Inconsistent drug indexing in loo_label.csv, expr_index.txt, and --drug_index argument #48

Open Mustardburger opened 1 year ago

Mustardburger commented 1 year ago

Can you provide more information about what each row and index in loo_label.csv and expr_index.txt represents? I believe it is the label of each drug perturbation, because each row in loo_label.csv corresponds to each row in pert.csv and expr.csv, but I cannot tell what the number indices in loo_label.csv represent.

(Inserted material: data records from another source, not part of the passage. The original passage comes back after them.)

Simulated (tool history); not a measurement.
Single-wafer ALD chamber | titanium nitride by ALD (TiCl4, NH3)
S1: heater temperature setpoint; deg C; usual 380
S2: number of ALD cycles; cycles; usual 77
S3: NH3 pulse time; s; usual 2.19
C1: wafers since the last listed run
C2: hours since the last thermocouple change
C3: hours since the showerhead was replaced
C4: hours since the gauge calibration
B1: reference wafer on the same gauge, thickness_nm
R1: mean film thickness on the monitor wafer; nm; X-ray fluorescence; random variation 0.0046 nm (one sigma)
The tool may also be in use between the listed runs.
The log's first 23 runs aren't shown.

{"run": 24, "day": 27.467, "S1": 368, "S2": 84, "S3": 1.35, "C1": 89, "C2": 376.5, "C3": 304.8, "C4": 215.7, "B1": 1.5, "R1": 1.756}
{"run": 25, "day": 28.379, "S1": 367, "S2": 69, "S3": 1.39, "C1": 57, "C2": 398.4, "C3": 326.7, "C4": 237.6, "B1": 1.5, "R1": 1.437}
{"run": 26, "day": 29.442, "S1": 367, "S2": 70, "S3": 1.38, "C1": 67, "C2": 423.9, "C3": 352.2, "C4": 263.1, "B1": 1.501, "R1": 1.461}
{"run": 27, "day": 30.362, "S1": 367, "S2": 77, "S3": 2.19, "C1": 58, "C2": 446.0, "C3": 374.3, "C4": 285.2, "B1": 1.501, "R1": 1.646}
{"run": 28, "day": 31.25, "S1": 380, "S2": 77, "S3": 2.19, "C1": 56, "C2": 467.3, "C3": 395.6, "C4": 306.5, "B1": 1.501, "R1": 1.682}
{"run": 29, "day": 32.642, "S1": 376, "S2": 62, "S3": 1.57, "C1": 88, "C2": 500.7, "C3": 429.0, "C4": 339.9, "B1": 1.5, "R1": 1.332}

From the paper, there are 12 drugs being tested. The --drug_index argument therefore refers to the drug that is left out during training. I would assume that, for example, when I ran python scripts/main.py -config=configs/Example.leave_one_out.json --drug_index 12, all the rows in pert.csv that belong to the drug at index 12 (indicated in loo_label.csv) are left out in the training set. However, with a closer look, I see that testidx (defined in dataset.py) contains the indices that points to rows in loo_label.csv that has the number 9. Similarly, setting --drug_index 11 points to rows with number 8, and so on. But setting --drug_index from 0 to 7 points correctly to rows in loo_label.csv that have that number.

Can you confirm with me if this is an expected bahaviour? This is important for me to test my pytorch dataloader to confirm it fetches the similar rows in pert.csv as the current tensorflow dataloader.